Also -- you'll need to deal with stupid people forever, the way your comment is worded it sounds like you think you're smarter and better than everyone else and are "above this silliness". When interviewing I'm jaded about people who can't interact with people who they view as "below them" -- you'd hopefully not even make it in the door for an interview if you can't politely answer a question you think is dumb. Like 90% of interactions for software developers outside of their dept are answering dumb questions...
I may need to add dumb questions to my interviews to catch this...
Edit: Also -- can you explain the code you've written/your implementation? How do you include me in your problem solving? What type of questions do you or don't you ask while doing it? Where do you start/how do you start? If the HR person is there, can you explain what you're doing to them? How do you take suggestions? How do you break down your objects (this gives soooo much information about background, I can tell a lot about a developer based on how they name their classes, like people who have worked with only activerecord style classes). I can follow up with a refactoring change (substitute this for that in this situation, decide based on a configuration file - does this require a significant redesign?)
I mean come on... it gives so much information about how someone works, I think its dumber not to ask some type of question with writing "code" - it just gives so much information about a candidate that would be hard to get one question at a time. This one question can infinitely expand and lets them interact about something they know/are comfortable with (the solution to their problem).
It's a contrived situation that involves significantly more nerves than any real life situation will. I've known more than a few programmers that were perfectly capable of doing their work, but struggled through interviews because they got nervous during the coding phase.
The reality of the situation is that contrived problems in stressful situations are going to result in a lot of false negatives. That may be fine for you since you may be avoiding some false positives, but that doesn't mean your particular method is "the only way."

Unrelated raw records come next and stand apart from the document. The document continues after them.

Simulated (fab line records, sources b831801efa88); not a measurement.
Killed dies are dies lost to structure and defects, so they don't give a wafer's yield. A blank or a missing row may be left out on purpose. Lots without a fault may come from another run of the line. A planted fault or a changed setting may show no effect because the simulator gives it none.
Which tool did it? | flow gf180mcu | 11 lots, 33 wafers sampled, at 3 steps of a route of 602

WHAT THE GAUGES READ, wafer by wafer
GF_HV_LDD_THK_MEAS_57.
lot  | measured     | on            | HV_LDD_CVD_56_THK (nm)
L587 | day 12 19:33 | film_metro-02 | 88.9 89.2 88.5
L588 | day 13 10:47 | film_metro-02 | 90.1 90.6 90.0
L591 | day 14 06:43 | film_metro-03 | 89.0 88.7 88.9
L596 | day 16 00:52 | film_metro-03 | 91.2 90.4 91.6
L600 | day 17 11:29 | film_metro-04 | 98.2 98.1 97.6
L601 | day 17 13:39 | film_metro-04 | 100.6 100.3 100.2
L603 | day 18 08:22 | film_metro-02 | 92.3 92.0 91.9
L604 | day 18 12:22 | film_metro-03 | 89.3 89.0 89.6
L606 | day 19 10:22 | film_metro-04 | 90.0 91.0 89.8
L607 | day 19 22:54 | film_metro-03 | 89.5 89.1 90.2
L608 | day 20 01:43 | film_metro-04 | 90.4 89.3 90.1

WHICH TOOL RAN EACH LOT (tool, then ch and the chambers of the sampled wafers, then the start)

But its not contrived -- its like your entire job. You're literally saying "I can't perform my primary job function when there is any pressure whatsoever". That MIGHT be acceptable if you're interviewing for an entry level job.
The only other reason I can think for being unwilling to do this is if you're incapable of working with other people - because whiteboarding out solutions with other devs is super common. Even "where do you think I should start, I'm a bit nervous and an idea to get me going would be great" is a perfectly acceptable question. The best interviews are a conversation -- if you turn it into a conversation where we're working together on the problem, it shows a lot about you still. If you take someone else's idea and run with it I think that's really cool, obviously if you need hand-holding it's suboptimal, but there is still a very positive possible outcome from saying "I have no idea where to start" if you're actually nervous.
The only ways I can think of to fail writing out code is people skills or being completely unable to program. It's not like I expect a perfect solution in the 30-60 minutes we have, analysis paralysis is just as bad as no-knock raiding the problem. There is some type of middle ground that involves a good solution that had to be done quickly -- maybe you even mention some other avenues to explore.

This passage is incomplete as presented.